Here’s an illustrated, read-aloud, e-book of the Dedication and Canto I of Byron’s epic romp, “Don Juan” that I created (and narrated) in 2014.
I wanted to experiment with different forms of presentation of my recordings of Don Juan, so I compiled a ‘read-aloud’ ebook using a format that first appeared in the e-book standard in the early 20-teens. Apple iBooks (now just ‘Books’) implemented the standard well, so I made and narrated the iBook with the help of a freelance illustrator whom I hired.
Over several weeks, I figured out how to make and compile the myriad XHTML and SMIL files (web pages and time-sheets for audio) to an e-book that I uploaded to Apple’s iBook Store in 2014.
That book is now freely available here as an .epub file that will open in Apple Books with it’s narration and self-turning pages etc. It might also open in other e-pub readers, too; but the narration might, or might-not, work.
Instructions for using the narration are included in the first pages of the book. It’s pretty simple: turn on the sound in the top bar of the iBooks/Books window and press “play”. The narration should start automatically (you can also prompt it, if necessary, by skipping forward a couple of pages). A pointer indicates which stanza is being read.
Here's a short video-clip showing how to enable the narration. Auto-page-turning will continue until/unless audio is disabled again.
I uploaded my first recording of a full Canto of Byron’s comic epic “Don Juan” to Librivox.org, a public domain audio site in 2006. Canto I was quite popular so I followed up, in January 2009, with Canto V, where Juan finds himself cross-dressing as an ‘odalisque’ in the harem of the Sultan of Turkey.
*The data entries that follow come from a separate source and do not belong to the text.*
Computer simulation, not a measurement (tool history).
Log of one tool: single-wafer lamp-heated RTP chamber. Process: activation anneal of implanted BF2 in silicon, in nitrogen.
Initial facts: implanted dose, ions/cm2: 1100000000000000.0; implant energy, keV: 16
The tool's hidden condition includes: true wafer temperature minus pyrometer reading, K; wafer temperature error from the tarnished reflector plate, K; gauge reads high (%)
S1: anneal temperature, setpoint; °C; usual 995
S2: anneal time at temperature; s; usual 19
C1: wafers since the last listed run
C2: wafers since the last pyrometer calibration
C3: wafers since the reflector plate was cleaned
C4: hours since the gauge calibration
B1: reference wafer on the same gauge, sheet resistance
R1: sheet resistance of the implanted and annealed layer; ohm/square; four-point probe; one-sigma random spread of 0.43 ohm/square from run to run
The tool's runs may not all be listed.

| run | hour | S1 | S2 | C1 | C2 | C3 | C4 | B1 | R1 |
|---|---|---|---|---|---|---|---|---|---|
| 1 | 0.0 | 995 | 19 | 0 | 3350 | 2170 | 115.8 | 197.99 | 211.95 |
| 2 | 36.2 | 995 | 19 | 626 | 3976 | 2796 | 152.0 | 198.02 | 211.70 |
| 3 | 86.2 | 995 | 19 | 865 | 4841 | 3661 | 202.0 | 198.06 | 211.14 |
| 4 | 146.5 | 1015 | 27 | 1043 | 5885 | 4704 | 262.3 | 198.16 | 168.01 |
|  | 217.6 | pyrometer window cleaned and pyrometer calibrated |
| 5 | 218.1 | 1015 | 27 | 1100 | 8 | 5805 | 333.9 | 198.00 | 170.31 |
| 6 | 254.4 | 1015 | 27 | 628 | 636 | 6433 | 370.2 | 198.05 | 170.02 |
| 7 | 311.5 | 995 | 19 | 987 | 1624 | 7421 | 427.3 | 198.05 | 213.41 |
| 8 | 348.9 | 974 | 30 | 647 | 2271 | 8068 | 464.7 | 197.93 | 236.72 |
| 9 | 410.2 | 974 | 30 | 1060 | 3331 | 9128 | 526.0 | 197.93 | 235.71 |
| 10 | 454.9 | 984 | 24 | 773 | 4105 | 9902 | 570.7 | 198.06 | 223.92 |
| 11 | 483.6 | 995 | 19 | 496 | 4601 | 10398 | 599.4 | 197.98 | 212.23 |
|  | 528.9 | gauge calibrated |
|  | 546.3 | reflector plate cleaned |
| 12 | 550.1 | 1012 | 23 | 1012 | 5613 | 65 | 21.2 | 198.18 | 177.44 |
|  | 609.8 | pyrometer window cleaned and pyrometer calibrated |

Finally, in February 2011 with Cantos 13-16. These Cantos satirise the English political scene before the great Parliamentary reforms of the mid-19th century. They include portraits of the English ‘hunting class’, two of Byrons’ most intriguing female characters, and a salacious ghost story thrown-in for good measure. They were the last Cantos that Byron wrote before his death in the Greek revolution of the 1830s.
You can still find each of these recordings on the Librivox site where they’ve had hundreds of thousands of downloads.